Is there a way to tell Linux that it shouldn't swap out a particular processes' memory to disk?
Its a Java app, so ideally I'm hoping for a way to do this from the command line.
I'm aware that you can set the global swappiness to 0, but is this wise?
You can do this via the mlockall(2) system call under Linux; this will work for the whole process, but do read about the argument you need to pass.
Do you really need to pull the whole thing in-core? If it's a java app, you would presumably lock the whole JVM in-core. I don't know of a command-line method for doing this, but you could write a trivial program to call fork
, call mlockall
, then exec
.
You might also look to see if one of the access pattern notifications in madvise(2) meets your needs. Advising the VM subsystem about a better paging strategy might work out better if it's applicable for you.
Note that a long time ago now under SunOS, there was a mechanism similar to madvise called vadvise(2).
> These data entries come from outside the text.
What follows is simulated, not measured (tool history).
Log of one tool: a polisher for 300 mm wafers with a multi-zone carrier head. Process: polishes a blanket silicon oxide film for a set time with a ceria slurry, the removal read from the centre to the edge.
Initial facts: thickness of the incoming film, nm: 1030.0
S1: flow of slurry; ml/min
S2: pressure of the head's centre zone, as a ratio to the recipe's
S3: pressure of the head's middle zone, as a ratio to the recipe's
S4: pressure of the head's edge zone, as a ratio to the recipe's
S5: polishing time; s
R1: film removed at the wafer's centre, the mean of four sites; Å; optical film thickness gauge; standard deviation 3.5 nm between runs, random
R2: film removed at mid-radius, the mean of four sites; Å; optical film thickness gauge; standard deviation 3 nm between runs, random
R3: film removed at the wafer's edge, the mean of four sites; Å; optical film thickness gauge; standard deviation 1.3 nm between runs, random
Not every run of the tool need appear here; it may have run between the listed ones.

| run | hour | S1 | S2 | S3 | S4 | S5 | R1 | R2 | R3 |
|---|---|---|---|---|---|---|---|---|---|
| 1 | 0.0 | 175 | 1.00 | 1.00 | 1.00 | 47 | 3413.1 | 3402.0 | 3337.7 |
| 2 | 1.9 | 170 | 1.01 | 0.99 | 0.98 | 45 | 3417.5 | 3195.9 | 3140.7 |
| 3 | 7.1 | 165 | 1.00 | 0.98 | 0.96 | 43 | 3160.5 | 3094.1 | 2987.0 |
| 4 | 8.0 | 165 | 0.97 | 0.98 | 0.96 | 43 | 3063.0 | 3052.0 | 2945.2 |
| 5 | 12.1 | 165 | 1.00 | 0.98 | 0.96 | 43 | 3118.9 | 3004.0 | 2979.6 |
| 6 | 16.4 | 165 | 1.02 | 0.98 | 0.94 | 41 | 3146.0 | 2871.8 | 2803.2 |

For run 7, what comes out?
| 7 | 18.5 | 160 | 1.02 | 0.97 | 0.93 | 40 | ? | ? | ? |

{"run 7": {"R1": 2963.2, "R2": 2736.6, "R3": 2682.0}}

If you wish to change the swappiness for a process add it to a cgroup and set the value for that cgroup:
https://unix.stackexchange.com/questions/10214/per-process-swapiness-for-linux#10227
There exist a class of applications in which you never want them to swap. One such class is a database. Databases will use memory as caches and buffers for their disk areas, and it makes absolutely no sense that these are ever put to swap. The particular memory may hold some relevant data that is not needed for a week until one day when a client asks for it. Without the caching/swapping, the database would simply find the relevant record on disk, which would be quite fast; but with swapping, your service might suddenly be taking a long time to respond.
mysqld
includes code to use the OS / system call memlock
. On Linux, since at least 2.6.9, this system call will work for non-root processes that have the CAP_IPC_LOCK
capability[1]. When using memlock()
, the process must still work within the bounds of the LimitMEMLOCK
limit. [2]. One of the (few) good things about systemd
is that you can grant the mysqld
process these capabilities, without requiring a special program. If can also set the rlimits as you'd expect with ulimit
. Here is an override
file for mysqld
that does the requisite steps, including a few others that you might need for a process such as a database:
[Service]
# Prevent mysql from swapping
CapabilityBoundingSet=CAP_IPC_LOCK
# Let mysqld lock all memory to core (don't swap)
LimitMEMLOCK=-1
# do not kills this process if low on memory
OOMScoreAdjust=-900
# Use higher io scheduling
IOSchedulingClass=realtime
Type=simple
ExecStart=
ExecStart=/usr/sbin/mysqld --memlock $MYSQLD_OPTS
Note The standard community mysql currently ships with Type=forking
and adds --daemonize
in the option to the service on the ExecStart
line. This is inherently less stable than the above method.
UPDATE I am not 100% happy with this solution. After several days of runtime, I noticed the process still had enormous amounts of swap! Examining /proc/XXXX/smaps
, I note the following:
- The largest contributor of swap is from a stack segment! 437 MB and fluctuating. This presents obvious performance issues. It also indicates stack-based memory leak.
- There are zero Locked pages. This indicates the
memlock
option in MySQL (or Linux) is broken. In this case, it wouldn't matter much because MySQL can't memlock stack.
You can do that by the mlock family of syscalls. I'm not sure, however, if you can do it for a different process.
As super user you can 'nice' it to the highest priority level -20 and hope that's enough to keep it from being swapped out. It usually is. Positive numbers lower scheduling priority. Normal users cannot nice upwards (negative nos.)
Except in extremely unusual circumstances, asking this question means that You're Doing It Wrong(tm).
Seriously, if Linux wants to swap and you're trying to keep your process in memory then you're putting an unreasonable demand on the OS. If your app is that important then 1) buy more memory, 2) remove other apps/daemons from the machine, or dedicate a machine to your app, and/or 3) invest in a really fast disk subsystem. These steps are reasonable for an important app. If you can't justify them, then you probably can't justify wiring memory and starving other processes either.
Why do you want to do this?
If you are trying to increase performance of this app then you are probably on the wrong track. The OS will swap out a process to increase memory for disk cache - even if there is free RAM, the kernel knows best (actauly the samrt guys that wrote the scheduler know best).
If you have a process that needs responsiveness (it's swapped out while not used and you need it to restart quickly) then nice it to high priority, mlock, or using a real time kernel might help.